As a beginning knitter, I was recently introduced to the concept of lifelines, which help knitters avoid having to start over when they make mistakes. And I thought, I bet we can apply this concept to writing, too. Here are three ways to create lifelines for yourself as a writer:
1) Surround yourself with support.
First, let’s step away from the notion that writing must be done in complete isolation. Yes, you’ll spend some time working in solitude. But, unless you plan to never show your writing to anyone, ever, you’ll talk to someone about it at some point. So, why not start out including someone in your process? It could be a friend, family member, spouse, another writer, a whole writing group. All that matters is you find people who will encourage you to keep going even when all seems lost.
2) Save it for later.
Speaking of things getting lost, avoid losing your work. Lots of programs auto save now, so that helps, but it doesn’t hurt to double check and also pay attention to where your work is being saved for future access. To take it a step further, you might want to save multiple versions of your work as you go. This is a piece of advice I’m learning to follow myself. Because I make changes even as I write, I sometimes end up losing specific wording that would have worked.

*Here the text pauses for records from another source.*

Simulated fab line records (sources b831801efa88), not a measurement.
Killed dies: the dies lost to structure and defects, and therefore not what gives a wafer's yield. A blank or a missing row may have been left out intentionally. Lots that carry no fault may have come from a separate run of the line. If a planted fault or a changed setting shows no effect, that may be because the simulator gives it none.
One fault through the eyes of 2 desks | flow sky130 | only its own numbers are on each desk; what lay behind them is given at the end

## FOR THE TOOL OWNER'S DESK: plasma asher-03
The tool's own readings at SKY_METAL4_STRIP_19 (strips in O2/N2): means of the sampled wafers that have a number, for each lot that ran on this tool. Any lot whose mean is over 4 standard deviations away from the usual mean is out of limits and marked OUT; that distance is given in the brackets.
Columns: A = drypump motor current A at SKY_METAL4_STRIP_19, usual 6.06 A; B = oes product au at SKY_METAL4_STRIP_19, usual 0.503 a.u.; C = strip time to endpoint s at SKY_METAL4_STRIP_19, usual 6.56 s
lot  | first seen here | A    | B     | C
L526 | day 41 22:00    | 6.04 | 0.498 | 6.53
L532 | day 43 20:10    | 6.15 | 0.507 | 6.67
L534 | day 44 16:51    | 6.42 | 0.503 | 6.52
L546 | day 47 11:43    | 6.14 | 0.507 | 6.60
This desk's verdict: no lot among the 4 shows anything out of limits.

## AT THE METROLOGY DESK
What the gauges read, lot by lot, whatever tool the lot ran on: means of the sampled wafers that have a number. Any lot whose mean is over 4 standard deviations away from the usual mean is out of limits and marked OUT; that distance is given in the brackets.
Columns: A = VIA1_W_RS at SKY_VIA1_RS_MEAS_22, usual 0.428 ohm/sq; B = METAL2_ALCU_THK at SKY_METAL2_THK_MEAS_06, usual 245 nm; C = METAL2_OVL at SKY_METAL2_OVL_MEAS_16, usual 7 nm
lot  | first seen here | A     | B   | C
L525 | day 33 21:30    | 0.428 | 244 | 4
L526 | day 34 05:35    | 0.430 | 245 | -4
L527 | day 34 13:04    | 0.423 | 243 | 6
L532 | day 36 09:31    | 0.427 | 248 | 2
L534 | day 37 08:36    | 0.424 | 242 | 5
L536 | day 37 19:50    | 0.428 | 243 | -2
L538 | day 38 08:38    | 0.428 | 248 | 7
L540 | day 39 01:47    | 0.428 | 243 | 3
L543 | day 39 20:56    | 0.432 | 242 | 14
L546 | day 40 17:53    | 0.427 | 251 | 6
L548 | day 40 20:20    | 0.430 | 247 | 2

3) Skip the small fixes (for now).
As someone who edits while writing, I know how hard it is to resist the urge. But, when we focus all our attention on those tiny details like spelling or word choice or punctuation, we lose sight of the bigger project, the point of what we’re doing. Sometimes, writers get so bogged down and frustrated that they end up scrapping all their work. So, if you can even reach a compromise of editing less as you write, the process should be more manageable and productive.